05/03/2026
I really don’t like speaking unkindly about anyone… but I’ve had a slightly miffing week when it comes to some of the advice couples are being given about registrars and venues.
Not because registrars aren’t important — they absolutely are. In England and Wales, if you want to be legally married, you need a registrar and two witnesses. That’s the law.
But what many couples aren’t told is that this legal part can be a very short appointment before or after your wedding day. Five minutes, the paperwork signed, and you’re legally married. (With 28 days notice given before, of course).
Until the law changes, celebrants can’t conduct the legal part.
What we can do is create the ceremony that actually feels like your wedding. The one built around your story, your relationship, your people, and the atmosphere you want to create.
When couples are told they must have a registrar on their wedding day, it limits their options. And it often creates confusion. This is what gets on my nerves.
Registrars deliver council-approved scripts. You may get a few choices on which script and perhaps add a reading or symbolic moment, but the structure is fixed. As is most of the wording. Your registrar is assigned to you, rather than chosen by you, and you’ll be lucky if you meet them before your wedding.

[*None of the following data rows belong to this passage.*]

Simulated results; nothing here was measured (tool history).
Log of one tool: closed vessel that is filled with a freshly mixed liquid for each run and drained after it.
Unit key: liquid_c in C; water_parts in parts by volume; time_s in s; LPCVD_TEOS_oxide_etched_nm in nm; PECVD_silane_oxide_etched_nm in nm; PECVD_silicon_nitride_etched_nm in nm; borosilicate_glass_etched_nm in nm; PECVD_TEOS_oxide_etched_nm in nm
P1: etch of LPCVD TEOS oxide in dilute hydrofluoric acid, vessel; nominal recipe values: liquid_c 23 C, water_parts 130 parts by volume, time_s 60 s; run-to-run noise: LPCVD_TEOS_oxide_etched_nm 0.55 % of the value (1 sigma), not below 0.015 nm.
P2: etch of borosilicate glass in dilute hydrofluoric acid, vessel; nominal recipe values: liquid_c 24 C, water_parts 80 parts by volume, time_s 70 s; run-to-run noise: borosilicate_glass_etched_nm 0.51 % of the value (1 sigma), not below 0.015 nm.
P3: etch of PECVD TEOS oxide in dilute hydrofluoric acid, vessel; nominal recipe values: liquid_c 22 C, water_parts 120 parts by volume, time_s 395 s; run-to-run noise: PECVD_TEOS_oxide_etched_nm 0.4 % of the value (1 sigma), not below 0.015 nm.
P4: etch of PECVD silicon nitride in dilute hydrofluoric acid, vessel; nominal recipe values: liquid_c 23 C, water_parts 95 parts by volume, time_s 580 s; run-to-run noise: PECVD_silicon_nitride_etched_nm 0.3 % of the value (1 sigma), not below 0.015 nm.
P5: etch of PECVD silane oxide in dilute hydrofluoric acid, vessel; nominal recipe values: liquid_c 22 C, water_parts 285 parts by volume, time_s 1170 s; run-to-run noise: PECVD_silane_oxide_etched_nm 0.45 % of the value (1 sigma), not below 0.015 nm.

A celebrant ceremony is different. It’s written with you, for you. Built around getting to know you properly, not fitting you into a template. Many meetings, phonecalls, texts and DMs. And on your wedding day, a celebrant has only one ceremony to focus on. Yours.
If you’re planning a wedding in England or Wales, it’s simply about understanding the difference — and knowing you have more choice than you might have been told.